Skipjack
Orion is so uninspired, even its heatshield. I wished, they just let the project die already.
Rt1583
@ skipjack - Unispired though it may be, it is still better than the alternative which is nothing.
We saw what inspired got NASA and the taxpayer for the last 30 or so years. While the Shuttle system was useful as the transport of various systems into space, in the end it served more as an extreme environment repair/maintenance vehicle and never fulfilled one of its most important promises of being a lower cost system for manned space travel.
Unfortunately, government bureaucracy and inspired can not co-exist. NASA had it's turn and ultimately failed. Until the few companies in the civilian sector that are working toward space flight can get their programs/projects/systems fully approved and functioning, the Orion is our best bet for continued space travel.
I will even go sar far as to say that, even when the civilian systems come on line, Orion or its descendants will continue to have a place int the U.S. space program for quite some time.
Slaven
just a noob question, why is immediate re-entry needed after deep space mission? Wouldn't it be more simple to stop over on ISS and come back on next crew change?
Rt1583
@ Slaven - From my very basic understanding, as a layman, there is nothing that is simple to accomplish in space. The way I understand it, to dock with the ISS requires everything to be planned as part of the overall mission. You can't just arbitrarily go to one point in space and then expect to meet up with something else, at another point in space, on a whim.
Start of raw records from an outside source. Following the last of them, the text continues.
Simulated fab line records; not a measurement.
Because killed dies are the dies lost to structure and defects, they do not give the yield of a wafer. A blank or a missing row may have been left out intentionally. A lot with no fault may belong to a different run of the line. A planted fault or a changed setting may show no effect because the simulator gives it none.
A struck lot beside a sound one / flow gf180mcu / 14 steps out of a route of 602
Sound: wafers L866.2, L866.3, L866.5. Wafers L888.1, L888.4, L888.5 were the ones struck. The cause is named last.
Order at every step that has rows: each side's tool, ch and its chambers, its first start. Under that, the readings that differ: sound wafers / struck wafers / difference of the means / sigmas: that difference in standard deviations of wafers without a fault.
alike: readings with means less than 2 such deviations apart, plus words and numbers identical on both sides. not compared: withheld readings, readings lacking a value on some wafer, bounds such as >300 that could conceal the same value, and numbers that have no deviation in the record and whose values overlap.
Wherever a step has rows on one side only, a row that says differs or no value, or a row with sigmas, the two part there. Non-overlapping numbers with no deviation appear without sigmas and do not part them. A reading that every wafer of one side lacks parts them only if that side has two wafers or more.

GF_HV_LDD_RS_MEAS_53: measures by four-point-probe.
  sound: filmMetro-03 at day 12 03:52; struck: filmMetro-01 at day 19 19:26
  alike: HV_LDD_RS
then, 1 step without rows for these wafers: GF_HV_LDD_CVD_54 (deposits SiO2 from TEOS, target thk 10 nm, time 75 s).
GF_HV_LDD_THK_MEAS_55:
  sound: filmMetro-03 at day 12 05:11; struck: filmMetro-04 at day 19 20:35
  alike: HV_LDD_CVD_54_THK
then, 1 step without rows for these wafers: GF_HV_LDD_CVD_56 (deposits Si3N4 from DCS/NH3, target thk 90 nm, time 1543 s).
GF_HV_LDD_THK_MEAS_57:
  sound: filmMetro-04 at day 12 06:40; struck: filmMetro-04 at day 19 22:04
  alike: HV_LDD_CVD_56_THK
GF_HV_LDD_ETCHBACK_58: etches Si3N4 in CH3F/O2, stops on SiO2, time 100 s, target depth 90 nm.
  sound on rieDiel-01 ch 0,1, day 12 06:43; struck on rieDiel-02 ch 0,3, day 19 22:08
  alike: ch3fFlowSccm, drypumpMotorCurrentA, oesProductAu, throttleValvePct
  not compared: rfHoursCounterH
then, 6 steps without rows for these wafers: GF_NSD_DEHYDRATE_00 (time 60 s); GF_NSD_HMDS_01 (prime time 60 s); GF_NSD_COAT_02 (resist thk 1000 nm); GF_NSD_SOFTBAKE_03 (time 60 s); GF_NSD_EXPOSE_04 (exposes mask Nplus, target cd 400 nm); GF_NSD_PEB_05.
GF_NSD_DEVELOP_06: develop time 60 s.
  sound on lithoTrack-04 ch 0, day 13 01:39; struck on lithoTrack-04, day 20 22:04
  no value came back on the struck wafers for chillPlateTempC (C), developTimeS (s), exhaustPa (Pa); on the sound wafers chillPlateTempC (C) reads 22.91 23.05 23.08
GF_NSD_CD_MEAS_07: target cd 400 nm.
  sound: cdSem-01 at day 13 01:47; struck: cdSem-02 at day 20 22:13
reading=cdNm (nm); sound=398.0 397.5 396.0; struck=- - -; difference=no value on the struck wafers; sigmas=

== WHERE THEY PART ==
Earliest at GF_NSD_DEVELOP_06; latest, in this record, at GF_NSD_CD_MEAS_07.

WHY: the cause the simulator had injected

Everything that was purposely put into space and is still functioning properly has its own distinct orbit at its own distinct altitude to keep all of them from interacting with each other in a disastorous fashion.
As a recent example of jumping from point A to point B (from the film Gravity, and which , with a high degree of certainty, wouldn't/couldn't happen in real life) -
ISS orbits at about 51 degrees, at an altitude of about 420 kilometers, at about 17,300 miles per hour.
Hubble orbits at about 29 degrees at, an altitude of about 560 kilometers, at about 16,800 miles per hour.
In this example, to make it from Hubble to ISS you would first have to wait until their orbits intersected (or within a relatively small window of that intersection). You would then need to have enough fuel to make the maneuver and make the necessary calculations to leave point A at such a time as to get you to point B at just the right time to make contact.

VirtualGathis
@Rt1583 - You are incorrect in your statement. It was not vision or inspiration that gave us 30 years of the shuttle. It was unmitigated, blind stupidity by congress. They couldn't even follow their own plan.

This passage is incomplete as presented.